The Golden Age of science fiction is ripe with stories about humanity heading off to the moon. Or Mars. Most of the stories were pessimistic, predicting the first moon landings in the 1980s or 1990s. We ended up doing it in 1969. It is incredible to me. I wasn’t even born yet, and people 10 people had walked on the moon. Sometimes, when I think about it, it boggles the mind. The not only went into orbit around the Earth; they left orbit, went to the moon, landed on the surface and walked around. In all of human history, in all of the countless billions of human beings whoever lived or died, only 12 people ever walked on the moon. Compared to those odds, throwing a perfect game in baseball looks easy.

There was an optimism during the Second World War and immediately after, that we could do just about anything. Certainly, the Soviet Union putting up Sputnik stirred us in ways that have never quite been replicated since. But it seems to me that science fiction writers of the 1940s and 1950s felt that the moon was an obvious and easy target (Mars, of course, was second in line), and most seemed to feel that we’d be living on the moon before the turn of the century. And perhaps we should have.
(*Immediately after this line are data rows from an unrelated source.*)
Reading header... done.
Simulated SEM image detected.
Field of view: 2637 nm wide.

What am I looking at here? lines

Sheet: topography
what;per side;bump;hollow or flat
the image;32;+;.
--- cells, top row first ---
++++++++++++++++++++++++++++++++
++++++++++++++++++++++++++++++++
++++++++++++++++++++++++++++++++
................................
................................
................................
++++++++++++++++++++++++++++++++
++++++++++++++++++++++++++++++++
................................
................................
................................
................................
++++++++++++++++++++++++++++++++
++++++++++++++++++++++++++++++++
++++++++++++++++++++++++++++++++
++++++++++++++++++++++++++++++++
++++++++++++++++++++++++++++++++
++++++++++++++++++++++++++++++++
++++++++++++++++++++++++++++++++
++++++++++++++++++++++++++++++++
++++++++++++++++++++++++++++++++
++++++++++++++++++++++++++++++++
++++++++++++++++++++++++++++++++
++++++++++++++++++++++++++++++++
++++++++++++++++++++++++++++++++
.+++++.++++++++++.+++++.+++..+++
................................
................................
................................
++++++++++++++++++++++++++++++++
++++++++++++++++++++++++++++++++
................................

Beginning in about 1998, I grew obsessed with the Apollo missions. I had decided–a little late–that I wanted to be an astronaut, and I read every book on the subject that had ever been written. I just so happened that HBO came out with its fantastic (and to this day, in my opinion, its best) miniseries, From the Earth to the Moon, and I was hooked. I was living in Studio City, a suburb of Los Angeles at the time, and I really imagined for a while that I could stand on the moon one day. I took flying lessons, and earned my private pilot license in April 2000 in large part because I thought it would help me in my quest to fly in space.